Fashion rental and styling platform Stage3 on Wednesday (October 23) said it has raised $2 Mn in a Pre-Series A funding round led by Blume Ventures.
The fresh capital will be used by the fashion startup to amplify the brand experience, the company claimed in a press statement, and added that it would also boost its offline footprint for the omnichannel play, augment its data capabilities presumably for procurement and designs, while solidifying Stage3 as the pre-eminent platform for design-led fashion at affordable prices.

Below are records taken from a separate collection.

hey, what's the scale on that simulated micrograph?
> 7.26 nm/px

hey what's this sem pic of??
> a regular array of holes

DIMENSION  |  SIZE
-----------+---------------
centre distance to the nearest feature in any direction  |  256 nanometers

Founded in 2016 by Sabena Puri, Sanchit Baweja and leading fashion designer Rina Dhaka, the Delhi-based fashion startup works with more than 100 designers, 25 celebrity stylists and more than 50 celebrities. The brand focusses on providing affordable access to on-trend, glamorous fashion through rental and sales. The fashion rental startup primarily targets fashion-forward millennials through its selection of celebrity-endorsed designer outfits and accessories.
The fashion rental startup registered revenue growth of 350% YoY and claims to have consistently recorded high repeat rates and unit economics. Stage3’s asset-light model relies on inventory linked to revenue-sharing and this accounts for 80% of its current inventory. In 2020, the company plans to collaborate with several prominent celebrities, influencers and designers.
“Through our offerings, we want to bridge this gap and help our customers be on top of today’s fashion game without having to worry about high pricing, seasonality or storage woes. The sharing economy is going to change the way we consume fashion in India,” said Stage3 CEO and cofounder Puri.
The fashion rental startup follows a two-pronged approach. First, it makes expensive designer wear available to millennials at a fraction of the MRP through a rental business model. Second, it simultaneously sells capsule collections of “elevated basics” via its home-grown fashion brand Alaya, by leveraging collective purchase trends and data insights from customers.
Cofounder Baweja, who is the chief business officer, said the company’s growth includes the omnichannel model and data-driven customer insights. “We plan to invest heavily in enhancing our data capabilities as well as focus on building greater awareness amongst our target audiences about the rental model we are operating with,” he added .
Fashion Startups Stay In Style
While ecommerce fashion is ruled by the likes of Myntra, Shein, Club Factory, the rise of private labels and unique business models to make designer fashion more accessible is backed by the increasing investor interest in this segment.
Stage3 rides the sharing economy ecosystem wave in India by offering fractional ownership and makes premium fashion more accessible. It also lets its users list their own designer wear to be rented by others via the platform. All of the platform’s offerings are complemented by the company’s in-house stylists, who provide fashion and styling advice to users for free.
Online fashion retail market is expected to touch $35 Bn by 2020, according to a media report. The report also spoke about Google research that said that every third shopping search from the country is fashion-related and the queries in the category are growing at 66% year-on-year.
In the past couple of years, many fashion startups have been trying to capture this market and thereby the investor interest.
In July this year, Mumbai-based fashion label House of Masaba raised $1 Mn in a funding round led by Flipkart cofounder Binny Bansal. Purple Style Labs, Apoorva Patni of Patni Group, and Apurva Salarpuria of Salarpuria group also invested in the fashion startup in the round.
Celebrity Rannvijay Singha’s Mumbai-based fashion retail startup Disrupt raised an undisclosed amount in Pre-Series A funding in May this year. Founded in 2018, by Singha and Shakeef Khan, Disrupt combines utility, street style, and quality for all the casual wear outfits. The startup claims to have amassed over 12 Mn unique brand impressions using influencers with varied affinity including top influencers.